“I was born at the beginning of the Second World War and I will die at the beginning of the third”. These are the words of my grandmother’s sister, or, as I call her, Auntie.
My grandmother, who raised me, died 12 years ago. I was too young then to realise I was the granddaughter of a child refugee who fled when the Russians invaded Basarabia in 1944 – a region which now sprawls across two-thirds of modern-day Moldova and into Ukraine.
The losses and shock inflicted on my family feel strikingly similar to the ongoing conflict in Ukraine, and the impact it is already having on that country’s people.
And, with her being among the last people alive to know what happened, I feel compelled to call her and find out what happened in a chapter of my family’s life which I hoped had been consigned to history.
Auntie is now 82. I could – and maybe should – have called earlier, but trauma is a roadblock: it renders asking questions hard, and answering them harder still.
But seeing Ukrainian families carrying their children towards border checkpoints, their whole lives stuffed into suitcases, compelled me to pick up the phone. I wanted to hear more about things of which I vaguely knew, about the countries where my roots are.
And I wanted to hear it from the last person in my family who ever had to hear the words: ‘the Russians are coming’.
‘It left a footprint on my family’
“I am glad you take interest in these things because we didn’t speak about this for a long time,” she tells me by phone from Constanta, Romania – a city 100 miles from the Ukrainian border, on the shores of the Black Sea.
“We first hid and kept quiet. There are many events which I overlooked, in the sense that we didn’t like to discuss them so I kept all the sadness in my soul but I couldn’t talk. These are events which left a footprint on my family.”
She admits she doesn’t feel fully capable of telling me the story. She tells me twice that she is scared about the times we are living in.

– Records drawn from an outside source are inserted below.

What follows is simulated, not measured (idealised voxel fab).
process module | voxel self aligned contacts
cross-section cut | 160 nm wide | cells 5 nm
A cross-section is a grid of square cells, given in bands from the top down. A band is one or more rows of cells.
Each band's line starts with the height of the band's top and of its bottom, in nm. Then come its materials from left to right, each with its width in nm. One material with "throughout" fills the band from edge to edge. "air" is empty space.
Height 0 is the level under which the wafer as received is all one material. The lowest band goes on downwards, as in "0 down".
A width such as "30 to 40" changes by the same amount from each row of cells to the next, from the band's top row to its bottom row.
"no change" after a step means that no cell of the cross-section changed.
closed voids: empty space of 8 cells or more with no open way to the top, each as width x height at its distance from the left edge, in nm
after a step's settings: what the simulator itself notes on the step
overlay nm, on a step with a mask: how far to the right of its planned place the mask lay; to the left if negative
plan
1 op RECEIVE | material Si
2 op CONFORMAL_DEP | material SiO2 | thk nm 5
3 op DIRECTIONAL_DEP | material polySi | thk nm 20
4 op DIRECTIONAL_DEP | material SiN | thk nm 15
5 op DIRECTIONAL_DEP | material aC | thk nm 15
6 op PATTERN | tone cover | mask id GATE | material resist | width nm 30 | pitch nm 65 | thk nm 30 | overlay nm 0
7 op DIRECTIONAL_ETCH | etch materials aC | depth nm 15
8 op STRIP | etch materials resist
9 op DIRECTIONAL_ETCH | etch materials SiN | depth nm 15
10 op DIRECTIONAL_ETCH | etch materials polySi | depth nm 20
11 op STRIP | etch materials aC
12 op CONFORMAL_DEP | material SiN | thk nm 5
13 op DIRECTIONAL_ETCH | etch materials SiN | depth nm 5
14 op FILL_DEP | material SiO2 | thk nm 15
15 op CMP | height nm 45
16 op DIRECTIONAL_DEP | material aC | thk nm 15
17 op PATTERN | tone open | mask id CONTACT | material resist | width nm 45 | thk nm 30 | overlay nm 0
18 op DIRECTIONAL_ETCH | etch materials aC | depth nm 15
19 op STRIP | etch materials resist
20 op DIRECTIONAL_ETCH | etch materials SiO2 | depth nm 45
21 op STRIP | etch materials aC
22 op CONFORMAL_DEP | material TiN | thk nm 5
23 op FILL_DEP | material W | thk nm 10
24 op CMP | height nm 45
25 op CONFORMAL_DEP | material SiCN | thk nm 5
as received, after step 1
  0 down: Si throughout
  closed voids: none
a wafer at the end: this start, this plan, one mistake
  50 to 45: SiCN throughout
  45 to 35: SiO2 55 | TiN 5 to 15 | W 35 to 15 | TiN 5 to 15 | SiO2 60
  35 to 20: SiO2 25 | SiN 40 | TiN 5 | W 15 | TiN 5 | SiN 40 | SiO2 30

But, resilient as ever, manages to pull herself together and tells me their story.
Her mother – my great-grandmother – was Romanian and was sent to Basarabia to be a primary school teacher when the region belonged to Romania.
There, she married a Basarabian, also a primary school teacher. They had two daughters in a village called Cosernita, which at the time sat within a region called Soroca, close to Moldavia’s border with Ukraine.
Her mother’s parents were from Teleorman, a county in southern Romania, and her father’s parents from Hotin, a town which belonged first to Moldavia, then Russia, Romania, the Soviets – and now is part of Ukraine.
It was those Romanian roots on her mother’s side that allowed her and her family to flee to Romania when millions of Russian troops began their advance along the Dniester river border, where they lived. Her father, conscripted, stayed behind. So her mother took her, aged five, and my grandma, aged two, and ran.
“My dad was on the front. My mum had to leave because things were worsening. I was walking, she had a suitcase in one hand and my sister in the other. Imagine the drama we were going through,” she says.
Years after the war, they tried to take back the home they left behind in Basarabia, but their ownership of the house was not recognised. Still, they carried on, cherishing the fact that her father could seek refuge and join the rest of the family in Teleorman, due to being married to a Romanian.
He had eight brothers, and none of them were as lucky – they were deported by the Soviets to Khabarovsk, in southeastern Russia, and no one knew what happened to them. Years on, only two brothers managed to return.
Life as refugees in Romania
In Romania, Auntie tells me she and her family were hiding initially in her grandfather’s home in the village of Merisani.
“We weren’t talking to anyone, we were not sharing our story to anyone, because we were afraid of being sent back across the border. Basarabians were being exiled.”
Despite still fearing for their lives, they helped others too. Her parents’ godparents were invited to hide with them. Eventually, they all stopped being afraid that they would be sent away.
Her parents moved to a nearby village, Didesti, where her father became a primary school teacher. He then set up a school in another local village, Insuratei, which he helped to build, together with other villagers.
My grandma followed in her parents’ footsteps and became a primary school teacher.
This is the value of refugees. It is why Ukrainians should not have to go through additional needless suffering by being prevented to flee to a country of their choice, while staying in their homes is not a choice in the face of terror.
My grandma lost everything as a child, but the community in which her family ended up was nurtured, protected and educated by her and her parents.
She was the most generous person I have ever met – always managing to plant seeds of happiness into others’ fields because she knew the suffering of an abandoned land.
They fled a past of destruction and built a better future – not just for themselves, but for everyone they came across.